On 25 Oct 2002, Harry Kalogirou wrote:

> > /dev/fd1 seems to mount, but be inaccessible.
> > 
> > After booting ELKS 0.1.1 from a 3-1/2" diskette in /dev/fd0, "mkdir /mnt",
> > "ls -l /" shows 2 hard links and a 32-byte size for mnt.
> > 
> > "mount /dev/fd1 /mnt", when /dev/fd1 contains a 5-1/4" ELKS diskette,
> > shows:
> > fd: probing disc in /dev/fd1
> > fd: /dev/fd1 probably has 15 sectors and 80 cylinders
> > MINIX-fs: mounting unchecked file system, running fsck is recommended.
> > 
> > "ls -l /" now shows 10 hard links and a 160-byte size for mnt.
> > 
> > "ls /mnt" now shows:
> > /mnt:
> > /mnt/in/sh
> > : No such file or directory
> > 
> > After this point, "meminfo" shows *more* free and the system rapidly
> > deteriorates ("Cannot fork", a blank commandline prompt, a garbage 
> > commandline prompt, etc.)
> > 
> > Changing /mnt's permissions, owner and group don't help. Interchanging the 
> > 3-1/2" and 5-1/4" drives didn't help, although there were more error 
> > messages from mount. Using 5-1/4" drives for both /dev/fd0 and /dev/fd1 
> > (with an ELKS 0.1.0 diskette in /dev/fd1) didn't help.
> > 
> 
> I tried it on my machine, but with 2 3-1/2 drives and it works fine.
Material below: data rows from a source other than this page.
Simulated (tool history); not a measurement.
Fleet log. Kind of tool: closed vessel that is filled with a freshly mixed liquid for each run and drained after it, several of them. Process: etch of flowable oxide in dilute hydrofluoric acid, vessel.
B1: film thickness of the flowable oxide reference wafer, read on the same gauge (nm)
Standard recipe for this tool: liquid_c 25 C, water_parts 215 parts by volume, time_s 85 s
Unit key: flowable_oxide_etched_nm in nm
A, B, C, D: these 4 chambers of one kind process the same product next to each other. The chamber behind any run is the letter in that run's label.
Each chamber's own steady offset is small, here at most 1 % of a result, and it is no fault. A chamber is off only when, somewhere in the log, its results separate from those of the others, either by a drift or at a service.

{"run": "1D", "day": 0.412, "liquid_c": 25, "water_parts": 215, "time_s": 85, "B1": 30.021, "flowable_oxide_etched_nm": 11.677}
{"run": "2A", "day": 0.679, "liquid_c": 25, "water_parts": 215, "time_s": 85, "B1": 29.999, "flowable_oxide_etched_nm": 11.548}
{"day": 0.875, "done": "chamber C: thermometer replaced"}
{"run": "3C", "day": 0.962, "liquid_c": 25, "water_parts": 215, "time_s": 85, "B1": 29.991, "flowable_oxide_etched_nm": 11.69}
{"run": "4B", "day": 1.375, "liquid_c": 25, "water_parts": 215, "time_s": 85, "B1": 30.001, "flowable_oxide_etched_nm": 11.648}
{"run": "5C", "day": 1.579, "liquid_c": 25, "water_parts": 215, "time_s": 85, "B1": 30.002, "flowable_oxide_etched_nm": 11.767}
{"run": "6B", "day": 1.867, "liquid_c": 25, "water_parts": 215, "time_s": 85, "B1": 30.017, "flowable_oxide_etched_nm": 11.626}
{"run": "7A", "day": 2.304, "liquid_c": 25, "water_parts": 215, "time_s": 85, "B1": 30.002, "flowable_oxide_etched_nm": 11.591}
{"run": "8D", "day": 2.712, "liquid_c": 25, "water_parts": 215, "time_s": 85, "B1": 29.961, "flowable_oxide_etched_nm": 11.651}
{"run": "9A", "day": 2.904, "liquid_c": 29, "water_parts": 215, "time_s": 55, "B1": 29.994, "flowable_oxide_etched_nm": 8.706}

This was my fault; since the machine was happily using both floppy drives 
under Windows 95 I didn't bother to run the BIOS Setup program. While 
checking the "impossible" I discovered that it was set up for only for a 
1.2M first drive. After correcting this to 1.44M first drive and 1.2M 
second drive, it worked.

This leads to an interesting question: is the fact the floppy mounted, but 
was otherwise inaccessible a bug or a feature? If ELKS should be handling 
all possible low-level functions then it's a bug in the mount() function 
(presumably in the kernel). If mount invokes the ROM BIOS to reduce the 
size of the kernel then it's a feature, and perhaps it could be reduced 
further by using the ROM BIOS for more of the diskette-handling (which 
might have made the diskette accessible despite my incorrect settings).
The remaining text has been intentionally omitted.